- Lynch accepts FBI chief’s recommendation against prosecution
- FBI findings leave fodder for critics of Democratic candidate
Hillary Clinton won’t face criminal charges over her use of private e-mail while secretary of state, as the Justice Department ended a more than year-long investigation that cast a shadow on her campaign for president.
The government’s decision was announced Wednesday by U.S. Attorney General Loretta Lynch after she met with Federal Bureau of Investigation Director James Comey and prosecutors to discuss the FBI’s findings. While faulting Clinton’s handling of communications as the nation’s top diplomat, the bureau recommended against prosecuting Clinton and her aides.
“I received and accepted their unanimous recommendation that the thorough, yearlong investigation be closed and that no charges be brought against any individuals within the scope of the investigation,” Lynch said.
The probe’s conclusion won’t stop the issue from being used against the presumptive Democratic nominee in the presidential campaign. Comey on Tuesday gave Clinton’s critics plenty of fuel, saying there was evidence that she and her staff were “extremely careless in their handling of very sensitive, highly classified information.” He also contradicted a number of Clinton’s claims about how official communications were handled.
Even so, Comey said the bureau’s investigation didn’t find that Clinton or her aides intentionally mishandled classified information and that “no reasonable prosecutor would bring such a case.”
Key congressional Republicans said they were baffled by the decision not to prosecute Clinton or her aides. Comey has been called to testify Thursday before the House Oversight and Government Reform Committee. Lynch is scheduled to appear before the House Judiciary Committee on July 12.
Presumed Republican presidential nominee Donald Trump and other Republicans have already started using the FBI’s findings as a political weapon. On Wednesday, after the U.S. decision was announced, Trump intensified his line of attack, suggesting that the former secretary of state would reappoint Lynch if she was cleared of charges and won the presidency.

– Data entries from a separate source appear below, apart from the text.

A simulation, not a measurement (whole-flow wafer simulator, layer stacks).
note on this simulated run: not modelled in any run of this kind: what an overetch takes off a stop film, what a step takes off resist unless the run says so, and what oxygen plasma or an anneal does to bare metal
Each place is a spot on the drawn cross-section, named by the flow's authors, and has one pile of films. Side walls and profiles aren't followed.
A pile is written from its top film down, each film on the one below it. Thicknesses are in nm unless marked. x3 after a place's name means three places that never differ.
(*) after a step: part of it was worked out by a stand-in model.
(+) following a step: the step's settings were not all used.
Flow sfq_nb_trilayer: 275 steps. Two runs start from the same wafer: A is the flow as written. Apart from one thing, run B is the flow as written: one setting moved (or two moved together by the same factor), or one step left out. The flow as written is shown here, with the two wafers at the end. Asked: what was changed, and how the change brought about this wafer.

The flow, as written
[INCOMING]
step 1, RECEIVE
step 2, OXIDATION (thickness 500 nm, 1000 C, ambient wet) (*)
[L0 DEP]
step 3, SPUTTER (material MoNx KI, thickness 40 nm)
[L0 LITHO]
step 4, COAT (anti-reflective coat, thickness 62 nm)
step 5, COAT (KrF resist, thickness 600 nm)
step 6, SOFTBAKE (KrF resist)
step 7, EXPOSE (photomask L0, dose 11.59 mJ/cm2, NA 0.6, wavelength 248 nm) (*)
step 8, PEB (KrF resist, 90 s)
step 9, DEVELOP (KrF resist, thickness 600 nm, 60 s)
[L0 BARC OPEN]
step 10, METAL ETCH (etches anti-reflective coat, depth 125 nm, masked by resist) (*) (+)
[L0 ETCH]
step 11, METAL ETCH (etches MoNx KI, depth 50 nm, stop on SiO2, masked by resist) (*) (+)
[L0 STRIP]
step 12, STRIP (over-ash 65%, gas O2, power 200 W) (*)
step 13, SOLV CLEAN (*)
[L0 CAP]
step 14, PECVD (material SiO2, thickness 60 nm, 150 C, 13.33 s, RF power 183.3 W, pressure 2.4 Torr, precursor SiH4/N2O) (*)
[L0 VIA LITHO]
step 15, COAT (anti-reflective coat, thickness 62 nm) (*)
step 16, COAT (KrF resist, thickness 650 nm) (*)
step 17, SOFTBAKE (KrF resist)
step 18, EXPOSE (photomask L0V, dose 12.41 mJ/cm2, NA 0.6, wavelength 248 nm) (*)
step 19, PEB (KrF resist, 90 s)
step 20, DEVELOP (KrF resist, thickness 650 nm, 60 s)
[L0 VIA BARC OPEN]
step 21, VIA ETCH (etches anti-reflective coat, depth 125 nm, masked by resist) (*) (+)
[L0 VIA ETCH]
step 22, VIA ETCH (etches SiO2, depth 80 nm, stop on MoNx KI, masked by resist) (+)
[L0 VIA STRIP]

“It’s bribery,” the billionaire said at a rally in Cincinnati. “Boy, was that a fast determination.”
Clinton’s campaign had no immediate comment. On Tuesday, it portrayed Comey’s recommendation as vindication. “We are pleased that the career officials handling this case have determined that no further action by the department is appropriate,” spokesman Brian Fallon said in an e-mailed statement. “As the secretary has long said, it was a mistake to use her personal e-mail, and she would not do it again.”
The FBI found that of the more than 30,000 e-mails turned over by Clinton, some 110 e-mails spanning 52 chains contained information that was classified at the time it was sent, Comey said. Of those chains, eight contained information classified at the Top Secret level.
Comey said the bureau also found “several thousand” work-related e-mails that weren’t turned over by Clinton’s lawyers. Those messages, discovered by searching through a computer she used as a server and scanning the archives of other U.S. officials, included an additional three containing classified material.
The FBI didn’t find direct evidence that Clinton’s e-mail system was hacked successfully. However, Comey said that “we do assess that hostile actors gained access to the private commercial e-mail accounts of people with whom Secretary Clinton was in regular contact from her personal account."
Comey said "any reasonable person in Secretary Clinton’s position, or in the position of those government employees with whom she was corresponding about these matters," should have known that an unclassified system was no place for discussing classified matters.
After the existence of Clinton’s private e-mail system was disclosed by the Associated Press and New York Times in March 2015, she and her staff maintained that they followed appropriate practices in dealing with classified materials. In March of this year, Clinton said she didn’t have to ask permission from anyone to use the server because “it was permitted.”
Not true, according to a State Department Inspector General’s report. The department’s internal watchdog found that Clinton’s use of the e-mail system should have been vetted by the department’s bureaus for diplomatic security and information resource management -- and that they wouldn’t have approved.